3. STOCK SUBJECT TO THE PLAN
3.1 Authorized Stock. Subject to adjustment as provided in this Section,
the aggregate number of shares of Stock subject to an Award under the
Plan shall not exceed 20% of the shares of Stock outstanding on the date
of grant; provided, however, that if warrants, options, and rights of
the Corporation have been issued and are outstanding to persons other
than the Corporation's directors, officers, and employees at the time of
grant, then the aggregate number of shares of Stock subject to an Award
shall not exceed 15% of the shares of Stock outstanding on the date of
grant unless and until such warrants, rights and options issued to such
other persons have been exercised or have expired. Stock delivered
under the Plan may consist, in whole or in part, of authorized and
unissued shares or treasury shares. Upon approval by the Board of
Directors and subject to any applicable regulations and restrictions,
the Corporation may from time to time acquire shares of Stock in the
open market upon such terms as it deems appropriate for reserve in its
treasury in connection with exercises hereunder.

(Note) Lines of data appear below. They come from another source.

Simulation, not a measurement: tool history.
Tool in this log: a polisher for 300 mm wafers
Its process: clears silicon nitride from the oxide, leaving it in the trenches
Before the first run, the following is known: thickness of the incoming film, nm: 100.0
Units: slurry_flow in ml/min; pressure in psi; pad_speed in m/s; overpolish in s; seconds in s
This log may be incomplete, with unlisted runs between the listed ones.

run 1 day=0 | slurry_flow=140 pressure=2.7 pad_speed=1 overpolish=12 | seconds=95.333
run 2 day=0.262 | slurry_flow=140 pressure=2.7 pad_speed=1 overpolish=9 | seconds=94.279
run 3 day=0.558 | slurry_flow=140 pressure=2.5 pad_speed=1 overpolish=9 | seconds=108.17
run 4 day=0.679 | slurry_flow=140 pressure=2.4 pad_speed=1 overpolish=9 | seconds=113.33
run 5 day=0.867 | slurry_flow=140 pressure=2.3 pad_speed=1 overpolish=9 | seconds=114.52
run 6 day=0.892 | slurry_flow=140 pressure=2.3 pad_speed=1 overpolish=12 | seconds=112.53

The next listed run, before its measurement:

3.2 Effect of Expirations. In the event that any Award granted under the
Plan expires, is canceled or terminates without exercise, the shares of
Stock no longer subject to such Award shall be available to be rewarded
under the Plan.
3.3 Adjustments in Authorized Shares. In the event of any merger,
reorganization, consolidation, capitalization, separation, liquidation,
stock dividend, stock split, share combination, or other change in the
corporate structure of the Corporation affecting the number of shares
of Stock or the kind of shares or securities, an appropriate and
proportionate adjustment shall be made in the number and kind of shares
that may be delivered under the Plan, and in the number and kind of or
price of shares subject to outstanding Awards; provided that the number
of shares subject to any Award shall always be a whole number. Any
adjustment of an Incentive Stock Option under this Section shall be
made in such a manner so as not to constitute a "modification" within
the meaning of section 424(h)(3) of the Code.
3.4 Limitation on Grants. Grants of Options in any one calendar year to
any individual shall be limited to Options to purchase no more than
300,000 shares of Stock.
3.5 Limitation on Outside Director Grants. The number of shares of Stock
subject to an Outside Director Option granted to an Outside Director
under the Plan shall be equal to 20,000. The aggregate number of
shares of Stock that may be granted to Outside Directors under the Plan
shall not exceed 200,000, excluding any shares or options outstanding
on August 31, 1995.
4. ADMINISTRATION
4.1 The Committee. The Plan shall be administered by the Committee
consisting of not fewer than two Outside Directors who shall be
appointed from time to time by and shall serve at the discretion of the
Board of Directors, shall be "disinterested persons" within the meaning
of Rule 16b-3 ("Rule 16b-3") promulgated pursuant to the provisions of
the Securities Exchange Act of 1934 (the "Exchange Act"), and shall
also be "outside directors" within the meaning of section 162(m) of the
Code. Any Award shall also be approved pursuant to section 57(o) of
the Investment Company Act.
4.2 Authority of the Committee. Subject to the provisions of the Plan,
the Committee shall have sole power (i) to construe and interpret the
Plan; (ii) to establish, amend or waive rules and regulations for its
administration; (iii) to determine and accelerate the exercisability of
any Award (other than an Outside Director Option) or the termination of
any Restricted Period under an Award (other than an Outside Director
Option); (iv) to correct inconsistencies in the Plan or in any Award
Agreement or any other instrument relating to an Award; and (v) subject
to the provisions of Section 7, to amend the terms and conditions of any
outstanding Option, to the extent such terms and conditions are within
the discretion of the Committee as provided in the Plan. The Committee,
however, shall have no discretionary authority with respect to Outside
Director Options. Notwithstanding the foregoing, no action of the
Committee may, without the consent of the person or persons entitled to
exercise any outstanding Option or to receive payment of any other
outstanding Award, adversely affect the rights of such person or persons.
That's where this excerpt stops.